Calibre does leave your files where they are. It just makes its own copies that it can have exclusive access to. Pretend those don't exist, if you like, and do whatever you like with your original files.
I spent about five years (yes, a lot of that prior to getting a dedicated ebook reader) using the filesystem to organize my books. It took me a bit to get used to calibre. The real breakthrough, as I've described it here, was understanding that calibre organizes books, not files.
In the time I've been on MobileRead, I think I've seen one person who actually did have a critical functionality problem with calibre's file organization -- he used some program for managing citations of scientific literature that had its own idea of how files of said papers/books ought to be organized. But for all the rest of us, it's a matter of habit. We're used to thinking of books as the computer files that represent them. But just as those files are really an abstraction of data really stored by track and sector, books in calibre are an abstraction of files. An abstraction of an abstraction.

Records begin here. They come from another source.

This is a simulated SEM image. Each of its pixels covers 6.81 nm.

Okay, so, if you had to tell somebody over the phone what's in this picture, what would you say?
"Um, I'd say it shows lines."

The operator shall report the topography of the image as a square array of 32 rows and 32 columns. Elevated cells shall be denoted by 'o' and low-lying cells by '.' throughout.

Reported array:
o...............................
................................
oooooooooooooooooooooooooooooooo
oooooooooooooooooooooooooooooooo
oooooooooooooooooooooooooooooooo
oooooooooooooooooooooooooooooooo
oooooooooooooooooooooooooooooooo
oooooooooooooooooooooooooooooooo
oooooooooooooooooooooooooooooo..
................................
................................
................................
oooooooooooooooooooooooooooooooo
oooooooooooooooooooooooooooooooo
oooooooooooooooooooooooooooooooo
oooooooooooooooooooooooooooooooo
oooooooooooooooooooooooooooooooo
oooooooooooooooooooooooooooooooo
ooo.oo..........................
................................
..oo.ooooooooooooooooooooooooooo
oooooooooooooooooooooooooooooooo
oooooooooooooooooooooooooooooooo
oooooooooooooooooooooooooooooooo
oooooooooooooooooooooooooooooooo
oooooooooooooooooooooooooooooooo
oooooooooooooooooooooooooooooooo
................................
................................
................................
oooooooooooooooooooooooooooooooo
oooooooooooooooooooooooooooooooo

Yes, there are occasionally things that someone needs to do to data on a physical level (say, if you're writing a disk defragging program). But most of us don't; we're fine with files. The same thing is true of calibre: there are some people, like the fellow with the citations and the attitude problem, who really do need a specific file organization. But most of us don't; we're fine with books.
Why do you need to access your ebook files directly?
(no, that's not a sarcastic question; if I know what you are doing, I might be able to explain how it can be done -- possibly more efficiently -- in calibre).